You plan to invest $2,100 in an individual retirement arrangement (IRA) today at a nominal annual rate of 9%, which is expected to apply to all future years.

a. (1) The amount you will have in the account at the end of 11 years if interest is compounded annually is $. ? (Round to two decimal places.)

(2) The amount you will have in the account at the end of 11 years if interest is compounded semiannually is $. ? (Round to two decimal places.)

(3) The amount you will have in the account at the end of 11 years if interest is compounded daily is $. ? (Round to two decimal places.)

(4) The amount you will have in the account at the end of 11 years if interest is compounded continuously is $. ? (Round to two decimal places.)

b. (1) If the 9% nominal rate is compounded annually, the EAR is %. ? (Round to two decimal places.)
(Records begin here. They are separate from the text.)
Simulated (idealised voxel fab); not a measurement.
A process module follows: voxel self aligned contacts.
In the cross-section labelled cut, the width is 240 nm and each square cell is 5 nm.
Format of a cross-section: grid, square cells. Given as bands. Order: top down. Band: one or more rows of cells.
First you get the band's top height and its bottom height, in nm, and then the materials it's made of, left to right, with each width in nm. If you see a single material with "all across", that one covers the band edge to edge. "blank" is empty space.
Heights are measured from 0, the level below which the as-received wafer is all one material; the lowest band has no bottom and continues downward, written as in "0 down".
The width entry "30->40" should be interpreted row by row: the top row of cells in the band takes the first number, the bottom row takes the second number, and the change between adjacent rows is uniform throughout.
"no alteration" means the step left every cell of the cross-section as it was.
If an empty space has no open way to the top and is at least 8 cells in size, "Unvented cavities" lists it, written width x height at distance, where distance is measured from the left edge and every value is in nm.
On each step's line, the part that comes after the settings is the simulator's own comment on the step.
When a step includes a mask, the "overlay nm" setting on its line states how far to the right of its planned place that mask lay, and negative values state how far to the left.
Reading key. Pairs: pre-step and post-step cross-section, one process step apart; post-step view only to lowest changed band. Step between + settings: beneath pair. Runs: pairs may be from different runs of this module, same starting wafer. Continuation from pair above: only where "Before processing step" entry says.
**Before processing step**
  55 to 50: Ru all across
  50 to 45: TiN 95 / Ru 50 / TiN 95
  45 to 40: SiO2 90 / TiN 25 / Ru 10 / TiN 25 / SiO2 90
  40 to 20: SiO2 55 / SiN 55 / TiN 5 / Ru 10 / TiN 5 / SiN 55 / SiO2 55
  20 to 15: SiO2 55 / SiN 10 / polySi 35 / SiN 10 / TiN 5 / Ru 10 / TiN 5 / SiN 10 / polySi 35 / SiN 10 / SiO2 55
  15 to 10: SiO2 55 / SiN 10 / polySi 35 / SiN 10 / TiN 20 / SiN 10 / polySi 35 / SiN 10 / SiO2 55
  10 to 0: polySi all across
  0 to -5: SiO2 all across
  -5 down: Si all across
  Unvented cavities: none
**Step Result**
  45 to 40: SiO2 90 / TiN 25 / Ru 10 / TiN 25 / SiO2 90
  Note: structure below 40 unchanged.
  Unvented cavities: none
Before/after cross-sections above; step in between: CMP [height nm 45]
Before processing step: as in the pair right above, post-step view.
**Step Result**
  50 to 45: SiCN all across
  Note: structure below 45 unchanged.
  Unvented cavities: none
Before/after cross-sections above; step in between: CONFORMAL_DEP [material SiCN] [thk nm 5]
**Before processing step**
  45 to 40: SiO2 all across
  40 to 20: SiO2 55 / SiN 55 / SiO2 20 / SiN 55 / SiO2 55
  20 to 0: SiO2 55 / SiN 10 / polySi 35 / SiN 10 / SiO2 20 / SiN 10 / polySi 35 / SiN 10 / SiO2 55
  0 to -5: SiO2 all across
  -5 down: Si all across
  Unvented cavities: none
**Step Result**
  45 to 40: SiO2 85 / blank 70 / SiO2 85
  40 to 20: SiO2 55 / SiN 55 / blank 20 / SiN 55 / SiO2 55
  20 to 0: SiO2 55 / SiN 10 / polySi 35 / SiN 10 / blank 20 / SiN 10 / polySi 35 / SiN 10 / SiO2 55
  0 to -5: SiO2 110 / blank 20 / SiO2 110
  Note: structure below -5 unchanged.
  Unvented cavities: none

(2) If the 9% nominal rate is compounded semiannually, the EAR is %. ? (Round to two decimal places.)

(3) If the 9% nominal rate is compounded daily, what is the EAR is %. ? (Round to two decimal places.)

(4) If the 9% nominal rate is compounded continuously, what is the EAR is %. ? (Round to two decimal places.)

c. If interest is compounded continuously rather than annually, at the end of 11 years your IRA balance will be $ ? greater. (Round to two decimal places.)

d. The more frequent the compounding the (enter either 'larger' or 'smaller') the future value. This result is shown in part a by the fact that the future value becomes (enter either 'larger' or 'smaller') as the compounding period moves from annually to continuously. Since the future value is (enter either 'larger' or 'smaller') for a given fixed amount invested, the effective return also (enter either 'increases' or 'decreases') directly with the frequency of compounding.